Here is how you determine the actual coverage of a bag of fertilizer at a rate of 1 lb of N per 1,000 sq ft.
- Divide the first number of the three number fertilizer description (ex., 22-4-18) by 100. In this example, 22/100=.22.
- Multiply the result above by the weight of the container. In this case the container weighs 25 lbs so 25 X .22= 5.5
- Multiply this result times 1,000 to determine the coverage of the fertilizer container. In this example a 25 lb container of our 22-4-18 Turf Maximizer covers 5,500 sq ft at an application rate of 1 lb. of actual Nitrogen/1,000.
This calculation is particularly critical in determining the proper amount of organic fertilizers to apply. People who switch from synthetic fertilizer containing 30% nitrogen to organic fertilizer containing 6% nitrogen and don't increase the amount of fertilizer they apply often wonder why their lawn is light green and thin. The obvious answer is nitrogen deficiency.

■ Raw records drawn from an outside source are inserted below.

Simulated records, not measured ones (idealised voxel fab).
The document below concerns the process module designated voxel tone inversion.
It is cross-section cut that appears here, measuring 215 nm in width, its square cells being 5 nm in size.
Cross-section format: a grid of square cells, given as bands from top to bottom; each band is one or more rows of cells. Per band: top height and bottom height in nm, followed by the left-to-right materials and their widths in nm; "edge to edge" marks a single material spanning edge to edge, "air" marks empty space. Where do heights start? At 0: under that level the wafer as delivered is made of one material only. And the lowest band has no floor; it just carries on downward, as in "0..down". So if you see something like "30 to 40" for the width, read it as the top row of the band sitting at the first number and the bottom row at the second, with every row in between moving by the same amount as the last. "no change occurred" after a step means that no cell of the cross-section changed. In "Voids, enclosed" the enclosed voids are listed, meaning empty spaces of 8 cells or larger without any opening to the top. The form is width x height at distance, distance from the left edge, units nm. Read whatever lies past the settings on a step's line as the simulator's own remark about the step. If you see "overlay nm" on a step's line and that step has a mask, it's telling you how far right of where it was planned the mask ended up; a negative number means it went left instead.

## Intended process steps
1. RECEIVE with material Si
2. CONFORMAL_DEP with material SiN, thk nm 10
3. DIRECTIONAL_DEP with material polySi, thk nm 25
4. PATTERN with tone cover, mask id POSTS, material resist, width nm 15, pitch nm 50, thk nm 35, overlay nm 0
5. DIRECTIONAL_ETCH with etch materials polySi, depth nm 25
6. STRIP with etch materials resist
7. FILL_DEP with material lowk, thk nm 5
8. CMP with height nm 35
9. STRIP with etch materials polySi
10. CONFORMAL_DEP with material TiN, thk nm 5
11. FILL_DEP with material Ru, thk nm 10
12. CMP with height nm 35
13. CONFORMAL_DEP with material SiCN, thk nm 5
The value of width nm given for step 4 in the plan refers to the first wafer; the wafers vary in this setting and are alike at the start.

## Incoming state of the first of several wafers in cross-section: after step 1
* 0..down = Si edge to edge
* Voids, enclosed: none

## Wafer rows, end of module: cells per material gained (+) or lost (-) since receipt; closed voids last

When to apply: The best time to apply fertilizer to cool season turfgrass is on the holidays: Memorial Day (May 30), Labor Day (Sept 1) and after Columbus Day (mid to late October).
Spring fertilization is not recommended. Feeding nitrogen to your lawn in wet spring growing conditions where the soil temperature is increasing daily encourages excessive shoot growth and extra mowing. Rapid shoot (leaf blade) growth comes at the expense of root growth. This results in turfgrass plants with shallow roots at the onset of the stressful summer season.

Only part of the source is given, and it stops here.